For organisations working with young people, this presents a challenge. Universities can offer places over Snapchat, and brands can target social media influencers to support their campaigns. But what about organisations focused on supporting – not swaying – Gen Z?
For support teams concentrating on the more sensitive aspects of care, how can you connect in a way that bridges the popular and the protected; the informal and the informative? In Southampton, the charity I work for, called No Limits, is paving the way.
Helping young people
No Limits supports young people under 26 who live in the Southampton and Hampshire region. Through a mix of advice, counselling, support and advocacy, we offer a supportive environment where young people can explore the issues which are affecting their lives — all for free, and all confidentially.
We help thousands of young people a year by being a safe place to turn to for advice and information. From homelessness, to bullying, to sexual and mental health problems, we’re there to help with whatever is worrying young people in a judgment-free environment.
Gen Z communication gap
For all the connectivity surrounding them, today’s young people often feel isolated. A World Health Organisation survey carried out in 42 countries found that young men and women in the UK are among the least satisfied with their lives.
People under 26 face a plethora of problems. To help with these problems, our support at No Limits has to be perceived as being accessible and is also something with which they are comfortable. We already offered help over the phone, through email and through our dedicated advice centre, but were striving to be even more approachable.
For example, we know that young people experiencing anxiety don’t always want to leave the comfort of their home to visit us. Similarly, young people who feel nervous or embarrassed by their issues might not want to pick up the phone and dial in to discuss them.
Our challenge was to help this vulnerable audience as effectively as possible. We make it our job to help young people, so we needed to be where they are. Increasingly, that place is online, and within instant messaging tools.
Live chat software
They may be heavy smartphone users, but young people have a dislike for talking over the phone. Only 38% of Generation Z prefer to talk to customer service reps over the phone, compared to a (still low) 49% of millennials.
For many young people, instant messaging is the go-to communication option of choice. The call is no longer a first port of call, and services like iMessage, WhatsApp, Messenger and Kik are a more typical means of contacting friends and family. This kind of digital chat feels familiar and relaxed, and we wanted to embrace its popularity in our own comms.

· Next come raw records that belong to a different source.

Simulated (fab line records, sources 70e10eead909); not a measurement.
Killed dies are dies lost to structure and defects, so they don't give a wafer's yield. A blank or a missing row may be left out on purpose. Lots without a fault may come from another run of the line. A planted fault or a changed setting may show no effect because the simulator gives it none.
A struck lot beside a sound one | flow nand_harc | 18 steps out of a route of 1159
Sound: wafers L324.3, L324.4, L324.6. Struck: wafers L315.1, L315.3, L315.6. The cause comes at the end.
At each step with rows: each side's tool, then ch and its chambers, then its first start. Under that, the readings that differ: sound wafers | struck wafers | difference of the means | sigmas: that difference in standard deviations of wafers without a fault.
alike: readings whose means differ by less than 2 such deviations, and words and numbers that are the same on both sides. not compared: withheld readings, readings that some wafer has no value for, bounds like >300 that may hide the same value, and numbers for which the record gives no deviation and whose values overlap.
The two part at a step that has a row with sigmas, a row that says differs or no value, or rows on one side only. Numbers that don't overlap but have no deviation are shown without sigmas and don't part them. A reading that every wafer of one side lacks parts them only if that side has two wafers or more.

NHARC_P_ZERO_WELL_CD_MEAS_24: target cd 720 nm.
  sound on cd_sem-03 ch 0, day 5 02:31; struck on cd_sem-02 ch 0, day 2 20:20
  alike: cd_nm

So, to encourage more young people to get in touch with the charity, we decided to add a live chat option to our website. Our goal, ultimately, was to expand our existing support with a channel that was ideally placed for young people: informal, user-friendly and appealing.
A safeguarding challenge
Instant messaging may be an appealing channel, but it can pose a safeguarding issue for organisations offering support to young people. Naturally, anyone divulging their private personal problems in a confidential conversation doesn’t want those issues to then be stored in a public cloud, or openly accessible to multiple teams.
We knew we wanted live chat, but it had to be a channel that could tick all our safeguarding boxes. The privacy of the young people we help is of paramount importance, and we stand by a promise of complete confidentiality.
For us, that meant that we needed a chat channel offering watertight security, that could be installed onto our own on-premises servers. Our web team was tasked with finding a live chat solution that met all our strict safeguarding requirements, and researched multiple providers. It was WhosOn by Parker Software that ultimately fitted the bill.
Testing the waters
Adding a new communication channel to the mix is not a step that should be undertaken lightly. Before branching out into unexplored territory, it’s important to research chat usage both internally and internally to find out where and how the channel should be used.
We started off with a free 30-day trial to test the waters. In these initial stages, our team leaders used the software to see whether it was a good organisational fit. We also tasked a focus group of Youth Ambassadors – young people who we work with at No Limits – with using the chat and giving us their thoughts.
It’s imperative to us that we’re offering relevance and value to young people, so the feedback from the focus group was a pivotal factor in moving forwards. When employees and end users alike were positive about the live chat channel, we knew we were making the right decision to expand our comms.
Getting it right
Charities like us must operate in a business-like manner to support the huge numbers of people they serve effectively. That includes all the strategy and preparation you’d expect in any organisation, and I would like to say that No Limits is no exception.
To ensure the chat deployment worked as smoothly as possible, we worked with Parker Software to get training on WhosOn and its features. This helped us to get accustomed to the chat before we launched it as a communication channel, as well as ramping up excitement for launch.
We wanted the channel to slide into our organisation seamlessly. As part of that, the supplier provided us with a custom chat window that matched the look and feel of our site. For the chat to be a success, it had to be an option that young people could trust. A branded chat window helps add a level of authenticity, so that users know they’re chatting in a safe place.
From a more operational perspective, we wanted the software to be as useful to our employees as possible. So, we also worked with the software company to get custom reporting on our chat sessions — allowing us to tag and categorise conversations based on the user’s query.
We now have a secure, installable live chat solution that fits our needs perfectly. And, more importantly, it also fits the needs of the young people we’re committed to helping.
A stepping stone
For No Limits, the addition of live chat software has created a casual entry point between young people and advisers. The incognito, online nature of chat creates an inviting stepping stone between that initial contact and more in-depth support.
So far, we’ve taken web chats for a broad range of issues, including housing, emotional support, school difficulties and bullying. comments Jess. It can be scary to ask for help no matter what age you are, and live chat helps reduce the pressure of reaching out. Young people can feel safe behind their screens while starting the journey to support.
As an example, one chat user contacted us to enquire about counselling. We talked the young person through the process, and gave them advice inside the chat session. That relaxed route saw the young person coming in to our advice centre for one-to-one help – with web chat having opened the door.”
A view to the future
Despite being in its early stages, live chat software has made a positive business impact on No Limits – an impact that is anticipated to grow over time as we increase the time allocated to the live chat channel each week.
We’ve found that live chat fits into our operations smoothly, and allows the team to catch up with admin while running chat in the background. Since we’re often away from the desk having face to face sessions with young people, this online option allows us to maintain contact while getting important computer based jobs done.
We hope to increase our usage of live chat software moving forwards. It’s comfortable, it’s current, and importantly – it places care at the end of a keyboard.